How would any of this be possible? Suppose, for instance, that — unbeknownst to the statistician — X and Y are both the effects of a common cause operating through linear statistical laws like (1). Suppose errors are independent and normal, while Nature randomizes the common cause to have a normal distribution. The scatter diagram will look lovely, a regression line is easily fitted, and the straightforward causal interpretation will be wrong.
Since econometrics doesn’t content itself with only making ‘optimal predictions’ but also aspires to explain things in terms of causes and effects, econometricians need loads of assumptions. And invariance is not the only limiting assumption that has to be made. Equally important are the ‘atomistic’ assumptions of additivity and linearity.
These assumptions are of paramount importance and ought to be much more argued for — on both epistemological and ontological grounds — if at all being used.
Limiting model assumptions in economic science always have to be closely examined since if we are going to be able to show that the mechanisms or causes that we isolate and handle in our models are stable in the sense that they do not change when we ‘export’ them to our ‘target systems,’ we have to be able to show that they do not only hold under ceteris paribus conditions and a fortiori only are of limited value to our understanding, explanations or predictions of real economic systems.
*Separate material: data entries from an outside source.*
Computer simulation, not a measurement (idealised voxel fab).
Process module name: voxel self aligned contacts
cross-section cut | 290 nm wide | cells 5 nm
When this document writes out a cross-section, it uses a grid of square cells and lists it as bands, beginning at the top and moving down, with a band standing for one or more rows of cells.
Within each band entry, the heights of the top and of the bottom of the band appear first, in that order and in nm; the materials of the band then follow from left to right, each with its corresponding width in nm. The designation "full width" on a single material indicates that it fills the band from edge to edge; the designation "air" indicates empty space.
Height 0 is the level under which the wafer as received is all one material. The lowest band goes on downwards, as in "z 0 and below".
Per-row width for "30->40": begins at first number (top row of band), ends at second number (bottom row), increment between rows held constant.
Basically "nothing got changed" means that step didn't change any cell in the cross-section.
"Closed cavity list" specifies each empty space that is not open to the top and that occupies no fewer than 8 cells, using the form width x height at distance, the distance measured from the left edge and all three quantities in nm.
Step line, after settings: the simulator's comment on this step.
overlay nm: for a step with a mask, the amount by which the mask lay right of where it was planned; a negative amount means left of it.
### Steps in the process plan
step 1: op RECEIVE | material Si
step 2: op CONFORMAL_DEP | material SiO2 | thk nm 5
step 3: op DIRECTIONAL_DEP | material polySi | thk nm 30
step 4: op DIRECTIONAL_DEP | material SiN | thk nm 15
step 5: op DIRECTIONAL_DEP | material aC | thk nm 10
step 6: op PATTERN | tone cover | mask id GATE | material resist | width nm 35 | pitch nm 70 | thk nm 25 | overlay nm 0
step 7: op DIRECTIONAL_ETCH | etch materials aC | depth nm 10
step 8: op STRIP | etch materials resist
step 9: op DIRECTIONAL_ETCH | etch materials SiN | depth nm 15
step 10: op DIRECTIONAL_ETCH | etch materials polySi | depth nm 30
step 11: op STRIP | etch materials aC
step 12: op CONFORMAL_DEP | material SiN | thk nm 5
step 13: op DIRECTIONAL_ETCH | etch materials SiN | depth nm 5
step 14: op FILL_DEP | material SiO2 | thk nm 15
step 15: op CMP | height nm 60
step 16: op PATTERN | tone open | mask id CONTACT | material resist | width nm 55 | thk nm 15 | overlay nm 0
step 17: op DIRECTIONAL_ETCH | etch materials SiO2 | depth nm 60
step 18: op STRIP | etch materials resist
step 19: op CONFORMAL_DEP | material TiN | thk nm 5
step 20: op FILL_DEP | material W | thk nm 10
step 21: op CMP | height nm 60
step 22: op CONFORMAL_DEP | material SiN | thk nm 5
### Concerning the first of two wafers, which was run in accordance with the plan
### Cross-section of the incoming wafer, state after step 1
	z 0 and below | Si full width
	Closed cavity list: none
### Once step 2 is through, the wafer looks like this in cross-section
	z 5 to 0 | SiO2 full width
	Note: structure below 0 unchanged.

The kind of fundamental assumption about the character of material laws, on which scientists appear commonly to act, seems to me to be much less simple than the bare principle of uniformity. They appear to assume something much more like what mathematicians call the principle of the superposition of small effects, or, as I prefer to call it, in this connection, the atomic character of natural law. The system of the material universe must consist, if this kind of assumption is warranted, of bodies which we may term (without any implication as to their size being conveyed thereby) legal atoms, such that each of them exercises its own separate, independent, and invariable effect, a change of the total state being compounded of a number of separate changes each of which is solely due to a separate portion of the preceding state. We do not have an invariable relation between particular bodies, but nevertheless each has on the others its own separate and invariable effect, which does not change with changing circumstances, although, of course, the total effect may be changed to almost any extent if all the other accompanying causes are different. Each atom can, according to this theory, be treated as a separate cause and does not enter into different organic combinations in each of which it is regulated by different laws …
The scientist wishes, in fact, to assume that the occurrence of a phenomenon which has appeared as part of a more complex phenomenon, may be some reason for expecting it to be associated on another occasion with part of the same complex. Yet if different wholes were subject to laws qua wholes and not simply on account of and in proportion to the differences of their parts, knowledge of a part could not lead, it would seem, even to presumptive or probable knowledge as to its association with other parts. Given, on the other hand, a number of legally atomic units and the laws connecting them, it would be possible to deduce their effects pro tanto without an exhaustive knowledge of all the coexisting circumstances.
Econometrics may be an informative tool for research. But if its practitioners do not investigate and make an effort of providing a justification for the credibility of the assumptions on which they erect their building, it will not fulfill its tasks. There is a gap between its aspirations and its accomplishments, and without more supportive evidence to substantiate its claims, critics like Keynes — and yours truly — will continue to consider its ultimate argument as a mixture of rather unhelpful metaphors and metaphysics.
The marginal return on its ever higher technical sophistication in no way makes up for the lack of serious under-labouring of its deeper philosophical and methodological foundations that already Keynes complained about. Firmly stuck in an empiricist tradition, econometrics is only concerned with the measurable aspects of reality, and a rigorous application of econometric methods in economics really presupposes that the phenomena of our real world economies are ruled by stable causal relations.
Unfortunately, real world social systems are usually not governed by stable causal mechanisms or capacities. The kinds of ‘laws’ and relations that econometrics has established, are laws and relations about entities in models that presuppose causal mechanisms being invariant, atomistic and additive. But — when causal mechanisms operate in the real world they only do it in ever-changing and unstable combinations where the whole is more than a mechanical sum of parts. If economic regularities obtain they do it as a rule only because we engineered them for that purpose. Outside man-made ‘nomological machines’ they are rare, or even non-existant.